This is the mail archive of the gcc-patches@gcc.gnu.org mailing list for the GCC project.


Index Nav: [Date Index] [Subject Index] [Author Index] [Thread Index]
Message Nav: [Date Prev] [Date Next] [Thread Prev] [Thread Next]
Other format: [Raw text]

Re: [PATCH] Add missing avx512fintrin.h intrinsics (PR target/89602)

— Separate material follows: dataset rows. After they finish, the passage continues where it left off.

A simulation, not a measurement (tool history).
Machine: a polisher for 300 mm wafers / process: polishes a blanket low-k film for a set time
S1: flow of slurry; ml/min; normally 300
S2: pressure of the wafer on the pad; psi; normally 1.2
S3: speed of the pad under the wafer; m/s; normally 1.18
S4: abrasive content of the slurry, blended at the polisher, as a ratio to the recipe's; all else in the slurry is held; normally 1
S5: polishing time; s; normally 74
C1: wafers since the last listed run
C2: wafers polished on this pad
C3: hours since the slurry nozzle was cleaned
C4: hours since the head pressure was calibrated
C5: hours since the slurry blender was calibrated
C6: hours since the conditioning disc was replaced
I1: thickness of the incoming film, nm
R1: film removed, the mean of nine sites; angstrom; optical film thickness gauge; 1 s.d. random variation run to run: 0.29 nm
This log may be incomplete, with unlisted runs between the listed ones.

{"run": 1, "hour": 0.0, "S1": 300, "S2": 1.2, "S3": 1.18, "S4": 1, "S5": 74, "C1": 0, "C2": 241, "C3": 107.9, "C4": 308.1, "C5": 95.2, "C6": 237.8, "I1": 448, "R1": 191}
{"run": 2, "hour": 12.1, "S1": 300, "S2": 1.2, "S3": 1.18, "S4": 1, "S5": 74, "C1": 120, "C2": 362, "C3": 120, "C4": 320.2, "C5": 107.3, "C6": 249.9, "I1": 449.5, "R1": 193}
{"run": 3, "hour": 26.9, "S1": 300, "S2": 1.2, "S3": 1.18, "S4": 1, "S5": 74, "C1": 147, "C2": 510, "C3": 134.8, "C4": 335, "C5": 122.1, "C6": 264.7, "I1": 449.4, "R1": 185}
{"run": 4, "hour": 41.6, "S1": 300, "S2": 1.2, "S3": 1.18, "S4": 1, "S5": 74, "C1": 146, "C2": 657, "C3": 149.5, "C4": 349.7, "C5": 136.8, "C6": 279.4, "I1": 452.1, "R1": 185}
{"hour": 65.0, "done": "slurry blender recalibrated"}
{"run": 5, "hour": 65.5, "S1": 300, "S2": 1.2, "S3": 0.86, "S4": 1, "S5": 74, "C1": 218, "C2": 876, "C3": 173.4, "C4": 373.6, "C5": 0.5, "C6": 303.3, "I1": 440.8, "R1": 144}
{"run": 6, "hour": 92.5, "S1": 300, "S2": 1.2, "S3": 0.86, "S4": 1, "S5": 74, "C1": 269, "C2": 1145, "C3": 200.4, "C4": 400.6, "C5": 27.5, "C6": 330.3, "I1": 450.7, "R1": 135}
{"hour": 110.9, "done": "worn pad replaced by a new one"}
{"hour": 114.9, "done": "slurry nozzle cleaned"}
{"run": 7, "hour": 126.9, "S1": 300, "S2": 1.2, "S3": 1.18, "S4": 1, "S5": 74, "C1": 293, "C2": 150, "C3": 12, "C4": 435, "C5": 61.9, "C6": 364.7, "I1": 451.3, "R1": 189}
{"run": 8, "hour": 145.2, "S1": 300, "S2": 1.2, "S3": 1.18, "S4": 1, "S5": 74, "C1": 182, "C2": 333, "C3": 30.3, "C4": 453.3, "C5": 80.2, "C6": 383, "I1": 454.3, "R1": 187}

On Thu, Mar 07, 2019 at 08:11:53AM +0100, Uros Bizjak wrote:
> > +(define_insn "*avx512f_load<mode>_mask"
> > +  [(set (match_operand:<ssevecmode> 0 "register_operand" "=v")
> > +       (vec_merge:<ssevecmode>
> > +         (vec_merge:<ssevecmode>
> > +           (vec_duplicate:<ssevecmode>
> > +             (match_operand:MODEF 1 "memory_operand" "m"))
> > +           (match_operand:<ssevecmode> 2 "nonimm_or_0_operand" "0C")
> > +           (match_operand:QI 3 "nonmemory_operand" "Yk"))
> 
> Is there a reason to have nonmemory_operand predicate here instead of
> register_operand?

Thanks for catching that up, that was from my earlier attempt to have
Yk,n constraints and deal with that during output.  For store it was
possible, for others there were some cases it couldn't handle but further
testing revealed that the combiner already handles most of the constant
mask cases right.

Here is updated patch, I've changed this in two spots.  It even improves the
constant 1 case (the only one that is still not optimized as much as it
should):
 f4:
-	movzbl	.LC0(%rip), %eax
+	movl	$1, %eax
 	kmovw	%eax, %k1
 	vmovsd	(%rsi), %xmm0{%k1}{z}
 	ret
Tested so far with make check-gcc RUNTESTFLAGS=i386.exp=avx512f-vmovs*.c
and compiling/eyeballing differences on the short testcase I've posted
in the description with also the u, -> 1, and u, -> 0, changes, appart
from the above f4 no differences.

Ok for trunk if it passes another full bootstrap/regtest?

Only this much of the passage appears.